Why is this important: Researchers continue to find new ways to leverage artificial intelligence and machine learning capabilities as technologies evolve. Earlier this week, Google scientists announced the creation of Transframer, a new framework with the ability to generate short videos based on singular image inputs. The new technology could one day augment traditional rendering solutions, allowing developers to create virtual environments based on machine learning capabilities.
The name of the new framework (and, in some ways, the concept) are a nod to another AI-based model known as Transformer. Originally introduced in 2017, Transformer is a new neural network architecture capable of generating text by modeling and comparing other words in a sentence. The model has since been included in standard deep learning frameworks such as TensorFlow and PyTorch.
Just as Transformer uses language to predict potential outputs, Transframer uses context images with similar attributes in conjunction with a query annotation to create short videos. The resulting videos move around the target image and view accurate perspectives despite the lack of geometric data in the original image inputs.

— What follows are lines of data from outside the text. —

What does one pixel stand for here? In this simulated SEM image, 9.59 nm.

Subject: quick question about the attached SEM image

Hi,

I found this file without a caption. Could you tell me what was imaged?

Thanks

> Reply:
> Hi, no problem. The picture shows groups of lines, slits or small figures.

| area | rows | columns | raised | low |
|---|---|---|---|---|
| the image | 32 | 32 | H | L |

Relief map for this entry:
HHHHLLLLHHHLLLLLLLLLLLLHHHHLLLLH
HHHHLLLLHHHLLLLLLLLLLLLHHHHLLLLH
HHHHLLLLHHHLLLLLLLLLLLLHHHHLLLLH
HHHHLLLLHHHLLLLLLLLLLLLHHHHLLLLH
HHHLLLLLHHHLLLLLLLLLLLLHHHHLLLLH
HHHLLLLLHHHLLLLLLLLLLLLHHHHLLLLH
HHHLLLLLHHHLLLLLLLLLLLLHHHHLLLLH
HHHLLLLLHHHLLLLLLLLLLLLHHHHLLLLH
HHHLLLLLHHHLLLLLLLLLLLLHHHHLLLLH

Transframer is a general-purpose generative framework that can handle many image and video tasks in a probabilistic framework. New work shows it excels at video prediction and view synthesis, and can generate 30-second videos from a single frame: https://t.co/wX3nrrYEEa 1/ pic.twitter.com/gQk6f9nZyg
— DeepMind (@DeepMind) August 15, 2022
The new technology, demonstrated using Google’s DeepMind AI platform, works by analyzing a single photo context image to obtain key pieces of image data and generate additional images. During this analysis, the system identifies the framing of the image, which in turn helps the system predict the environment of the image.
Pop-up images are then used to predict how an image would appear from different angles. The prediction models the probability of additional image frames based on data, annotations, and any other information available from the context frames.
The framework marks a milestone in video technology by providing the ability to generate reasonably accurate video based on a very limited set of data. Transframer tasks have also shown extremely promising results on other video-related tasks and benchmarks such as semantic segmentation, image classification, and optical flow predictions.
The implications for video-based industries, such as game development, could be potentially huge. Today’s game development environments rely on basic rendering techniques such as shading, texture mapping, depth of field, and ray tracing. Technologies such as Transframer have the potential to offer developers a whole new development path by using AI and machine learning to build their environments while reducing the time, resources and effort required to create them.